118th Airlift Squadron
|118th Airlift Squadron|
118th Airlift Squadron - Gates Learjet C-21A 84-0124
|Active||31 August 1917-Present|
|Branch||Air National Guard|
|Part of||Connecticut Air National Guard|
|Garrison/HQ||Bradley Air National Guard Base, Windsor Locks, Connecticut|
|Engagements||World War I
World War II
|118th Airlift Squadron emblem|
The 118th Airlift Squadron (118 AS) is a unit of the Connecticut Air National Guard 103d Airlift Wing stationed at Bradley Air National Guard Base, Windsor Locks, Connecticut. The 118th is equipped with the C-21A Learjet.

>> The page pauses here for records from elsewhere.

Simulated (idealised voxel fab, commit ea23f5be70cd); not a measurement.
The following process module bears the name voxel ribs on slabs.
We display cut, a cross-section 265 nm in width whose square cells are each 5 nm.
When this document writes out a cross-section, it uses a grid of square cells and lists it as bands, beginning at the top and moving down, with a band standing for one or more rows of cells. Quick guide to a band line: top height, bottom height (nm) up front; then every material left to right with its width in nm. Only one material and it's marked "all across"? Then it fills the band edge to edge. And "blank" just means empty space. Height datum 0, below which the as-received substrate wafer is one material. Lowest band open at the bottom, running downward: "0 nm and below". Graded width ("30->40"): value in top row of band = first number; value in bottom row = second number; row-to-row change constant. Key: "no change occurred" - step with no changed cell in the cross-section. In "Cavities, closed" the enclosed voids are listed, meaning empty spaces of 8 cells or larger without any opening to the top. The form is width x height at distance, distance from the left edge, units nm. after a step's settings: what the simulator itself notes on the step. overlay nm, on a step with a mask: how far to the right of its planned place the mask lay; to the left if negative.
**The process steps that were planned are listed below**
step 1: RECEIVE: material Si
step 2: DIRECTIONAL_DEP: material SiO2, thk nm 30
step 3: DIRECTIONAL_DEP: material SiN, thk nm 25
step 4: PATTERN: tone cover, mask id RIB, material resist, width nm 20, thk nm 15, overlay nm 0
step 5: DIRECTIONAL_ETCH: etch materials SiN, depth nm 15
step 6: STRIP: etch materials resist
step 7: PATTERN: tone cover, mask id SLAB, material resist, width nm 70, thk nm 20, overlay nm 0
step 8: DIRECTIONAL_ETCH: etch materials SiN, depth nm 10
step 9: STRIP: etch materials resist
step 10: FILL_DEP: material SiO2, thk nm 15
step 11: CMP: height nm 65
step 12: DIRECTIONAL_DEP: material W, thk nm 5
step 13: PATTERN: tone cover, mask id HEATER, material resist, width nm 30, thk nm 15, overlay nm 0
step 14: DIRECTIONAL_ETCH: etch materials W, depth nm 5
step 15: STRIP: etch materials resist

The squadron is a descendant organization of the World War I 118th Aero Squadron, established on 31 August 1917. It was reformed on 1 November 1923, as the 118th Observation Squadron, and is one of the 29 original National Guard Observation Squadrons of the United States Army National Guard formed before World War II.
World War I 
The 118th Airlift Squadron's origins date to August 1917, when the unit was activated as the 118th Aero Squadron at Kelly Field, Texas. After little more than basic individual and unit training at Kelly, the squadron departed by train for the East Coast en route to France. After a brief stopover at Garden City, Long Island, New York, they sailed for Europe on the 13th of January 1918, arriving at St. Maixent, France on the 29th of that month. The squadron, re-designated the 639th Aero Service Squadron in France, was credited with honorable service from January to November, 1918, but as a construction and support unit, it saw no real combat action. The Fleur-de-lis on the post World War II squadron insignia reflects that service in France.
The war ended in November, but the 639th remained in France until May 1919 when it returned to the United States and was demobilized at Mitchell Field, New York, on the 6th of June 1919.
Connecticut National Guard 
The National Defense Act of 1921 provided for a number of National Guard Aviation Squadrons and the 43d Aero Squadron was re-designated as the 43d Division Air Service Squadron.
As a National Guard unit the squadron became a part of the 43d Division, at that time made up of National Guard Troops from Connecticut, Rhode Island and Vermont. Since there were no airfields in Connecticut capable of handling military type aircraft, the 118th was initially assigned to the Rhode Island National Guard for duty.
However, after the opening of Brainard Field in Hartford in October 1922, efforts were immediately launched to secure the Air Service unit of the 43d Division for the State of Connecticut. Rhode Island, apparently without a great deal of argument, soon relinquished its claim and the squadron was reassigned to Connecticut as the 118th Observation Squadron, Connecticut National Guard.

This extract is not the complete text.